Better late than never, however, we set off a few weeks ago to check out the place. We stayed at the wonderful Carpenter’s College on Union Street. There, during the war, Mister Humble would certainly have sold milk and cheese to the Spanish boys. We spent several happy hours at the Feathers Hotel, which features in the extract I’ve been reading out during the novel’s launch events. There’s a PDF copy of the extract available if anybody wants it. And we wanted to find the United Services Club, outside of which this photo of La Nueve and their French captain, Raymond Dronne, was taken.
Sometimes, such visits are a bit strange. In this case, with only this photo as a basis, I’d decided to set another important scene in the United Services Club. It’s the scene in which Dronne and his men find out, over the radio, that D-Day has happened. And it’s happened without them. In practice, Leclerc’s units were only sent to Normandy on 1st August 1944. They weren’t happy about it. So, I imagined Dronne and a few of the Spaniards in an upstairs room of the United Services Club, playing snooker, annoying paintings of the Battle of Waterloo on the walls.
And this is what I call serendipity. We were wandering around Pocklington just after we’d arrived and I stopped a man, at random, on the street.
‘Excuse me,’ I said. ‘Do you know where the United Services Club might be?’
‘Well, I should,’ he replied. ‘I’m the Secretary.’
And he took us there.
‘I don’t suppose,’ I said, ‘that you have a snooker table.’
‘Of course. There’s always been a snooker table at the Club.’
‘During the war?’
‘Certainly.’
‘Upstairs?’ I said.
‘How did you know?’ he laughed. ‘Let me show you.’
It was precisely as I’d imagined the room. Even the faded marks on the walls where a couple of paintings had once hung. Paintings of Waterloo? Yes, of course. This had, as I already knew, once been the Waterloo Hotel, named in honour of the battle. And yes, there’d once, long ago, been prints of Hollingford’s and Heath’s Waterloo battlefield pictures.

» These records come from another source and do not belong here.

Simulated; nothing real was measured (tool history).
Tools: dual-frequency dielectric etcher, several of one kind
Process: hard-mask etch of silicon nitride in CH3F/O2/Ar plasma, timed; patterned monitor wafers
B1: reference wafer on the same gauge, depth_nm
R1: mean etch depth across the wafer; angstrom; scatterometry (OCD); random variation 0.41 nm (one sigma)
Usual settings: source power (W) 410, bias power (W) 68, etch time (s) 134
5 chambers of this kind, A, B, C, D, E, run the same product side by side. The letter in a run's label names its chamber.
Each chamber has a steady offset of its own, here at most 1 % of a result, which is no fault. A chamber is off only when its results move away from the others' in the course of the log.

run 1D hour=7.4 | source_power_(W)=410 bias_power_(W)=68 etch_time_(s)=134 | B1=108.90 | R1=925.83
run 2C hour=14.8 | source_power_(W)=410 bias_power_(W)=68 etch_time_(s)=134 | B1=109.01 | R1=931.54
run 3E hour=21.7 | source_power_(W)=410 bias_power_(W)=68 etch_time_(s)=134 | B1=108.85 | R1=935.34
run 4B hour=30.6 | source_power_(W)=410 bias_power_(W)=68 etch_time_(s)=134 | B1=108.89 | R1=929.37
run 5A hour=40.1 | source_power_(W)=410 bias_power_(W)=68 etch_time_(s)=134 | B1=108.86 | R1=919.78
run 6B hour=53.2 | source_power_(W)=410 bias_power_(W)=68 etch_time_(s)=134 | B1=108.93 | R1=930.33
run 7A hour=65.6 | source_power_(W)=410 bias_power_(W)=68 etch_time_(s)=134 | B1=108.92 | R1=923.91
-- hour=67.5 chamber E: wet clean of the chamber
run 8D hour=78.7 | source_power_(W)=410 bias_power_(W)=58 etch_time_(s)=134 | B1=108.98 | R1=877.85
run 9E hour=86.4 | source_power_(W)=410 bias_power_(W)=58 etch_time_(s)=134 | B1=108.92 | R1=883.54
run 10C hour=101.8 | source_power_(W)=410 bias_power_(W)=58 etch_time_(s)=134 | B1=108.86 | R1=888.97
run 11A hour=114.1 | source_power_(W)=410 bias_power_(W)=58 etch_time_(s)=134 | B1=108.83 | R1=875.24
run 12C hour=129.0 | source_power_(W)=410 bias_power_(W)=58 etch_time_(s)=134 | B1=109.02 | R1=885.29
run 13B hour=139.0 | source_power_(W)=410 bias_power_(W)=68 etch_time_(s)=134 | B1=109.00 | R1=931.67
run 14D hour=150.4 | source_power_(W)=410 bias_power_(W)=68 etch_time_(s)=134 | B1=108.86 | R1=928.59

Strange. But fairly typical of the way in which travel is such an important research tool for writers. It was an early lesson for me when I was working on my very first novel, The Jacobites’ Apprentice.
Travel Research can help you see or hear things historians may have missed.
In 1745, the Welsh Jacobite supporters of Bonnie Prince Charlie met and plotted in the Wrexham hotel now called the Wynnstay Arms. Back then, it was the Eagles Hotel. The interior has changed dramatically. But gazing from the area where those plotters dined, out onto the town’s High Street, I knew exactly how it would have looked in 1745. And the scene almost wrote itself. For me, there’s no question about it, being in situ simply helps me write.
The Jacobites’ Apprentice also caused me to visit the site in Cumbria where the last battle on English soil was fought. Of course, I’m ignoring here the very real but one-sided battles at Peterloo in 1819. Or the various attacks against strikers, for example, in Liverpool during August 1911. And at Orgreave during the Miners’ Strike in 1984. No, I’m talking about the Battle of Clifton Moor, December 1745. I’d read several accounts of the battle but couldn’t quite picture it from the description.
It was fought almost in pitch darkness. Over a cluster of small and steeply sloping enclosed fields, through hedgerows and ditches. And it was only by walking the ground that I felt able to describe the skirmish with any credibility.
My second novel was The Assassin’s Mark. It’s been described as Homage to Catalonia meets Murder on the Orient Express. It follows the real-life battlefield bus tours organised by Franco while the Spanish Civil War was still raging. I was lucky enough to have the precise itinerary for the tours. These took place from July 1938 until June 1945. Along Spain’s northern coast. Fabulous!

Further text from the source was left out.